> The thing people should rightly dismiss is the idea that human engineering is a minor enough consideration in predictions of the far future that it can be ignored as a sort of rounding error.
Which is not my argument. At all. You’re talking about if we can, I’m talking about if we will. The article—again, rightly—explains what we predict is going to happen according to the information we have. It’s trying to be a scientific-minded article, not a science-fiction article. By your token, anyone could make up any technology to contradict the article, which is not a productive discussion.
> the kind of global agreement you're dismissing as unachievable.
I disagree it’s the same kind of agreement. The difference in magnitude and investment is gargantuan to the point it’s another category altogether. Like a group deciding where they’ll go out to dinner VS deciding which country they’ll all move to. Both require mutual agreement for the same group to advance, but that’s where the similarities end.
> Undoubtedly, if there are still humans after a few hundred million years
Which is a big if. You can’t in good faith flout “just move Earth further from the Sun” as if it was something routine without considering all the very real and very big obstacles which are in our way right now, billions of years before your proposed scenario.
The crux of my point is merely that your criticism of the article is unwarranted. Sure, phantasise about any any possible approaches to the problem you can think of, but acting like the article somehow failed to consider those options is what I’m disagreeing with.
I'm not making up any technology. Conservation of energy, solar power, artificial satellites, and Newtonian gravitation are not the same kind of "science fiction" as faster-than-light drives, little green men, or inevitable human extinction. What we should predict, according to the information we have right now, is that humans will be able to decide whether or not the Earth gets incinerated, unless they die off first.

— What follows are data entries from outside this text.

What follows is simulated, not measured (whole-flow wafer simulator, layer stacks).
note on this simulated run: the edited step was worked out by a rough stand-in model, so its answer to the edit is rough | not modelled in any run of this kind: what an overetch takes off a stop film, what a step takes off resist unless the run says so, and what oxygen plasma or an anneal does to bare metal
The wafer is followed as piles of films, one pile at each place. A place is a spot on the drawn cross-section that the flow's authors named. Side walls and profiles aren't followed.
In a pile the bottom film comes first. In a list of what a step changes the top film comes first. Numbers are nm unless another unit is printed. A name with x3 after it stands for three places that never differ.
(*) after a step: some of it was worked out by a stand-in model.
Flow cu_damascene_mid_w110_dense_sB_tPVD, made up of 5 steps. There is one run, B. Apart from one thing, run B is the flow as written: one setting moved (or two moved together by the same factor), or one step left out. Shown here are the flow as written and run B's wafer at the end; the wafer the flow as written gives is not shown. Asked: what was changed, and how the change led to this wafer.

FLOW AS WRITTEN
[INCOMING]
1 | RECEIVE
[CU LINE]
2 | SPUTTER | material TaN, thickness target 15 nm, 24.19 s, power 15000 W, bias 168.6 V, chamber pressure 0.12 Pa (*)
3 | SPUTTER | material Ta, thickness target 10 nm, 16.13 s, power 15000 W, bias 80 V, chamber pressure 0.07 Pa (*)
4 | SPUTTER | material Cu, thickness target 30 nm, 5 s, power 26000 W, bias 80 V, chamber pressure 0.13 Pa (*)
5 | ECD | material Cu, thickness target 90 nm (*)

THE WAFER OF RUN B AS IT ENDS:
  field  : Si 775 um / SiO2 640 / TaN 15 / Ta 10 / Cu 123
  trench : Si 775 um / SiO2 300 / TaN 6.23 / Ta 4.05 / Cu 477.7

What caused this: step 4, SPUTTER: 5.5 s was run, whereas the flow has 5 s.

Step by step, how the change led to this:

Yes, moving the Earth is a larger project than replacing CFCs. But the humans harness progressively larger amounts of power per capita over time, historically at the rate of about 1.2% per year. At that rate, a Dyson swarm will capture effectively all of the Sun's 48-petawatt output in six or seven hundred years, though I expect the rate to accelerate. That's over a billion times larger than the power required to move Earth to anywhere. If you were to distribute the Sun's power evenly to the world's current population, only 7 people (per generation) would need to pool their shares to achieve it. So the magnitude of investment is extremely manageable.
I'm not interested in the real and very big obstacles that are in your way right now. I'm interested in which of those obstacles will remain 400 million years from now. It seems irresponsible to speculate that humanity will remain collectively suicidal for such long spans of time—if nothing else, you'd expect the collectively-suicidal subpopulations to become scarcer over time.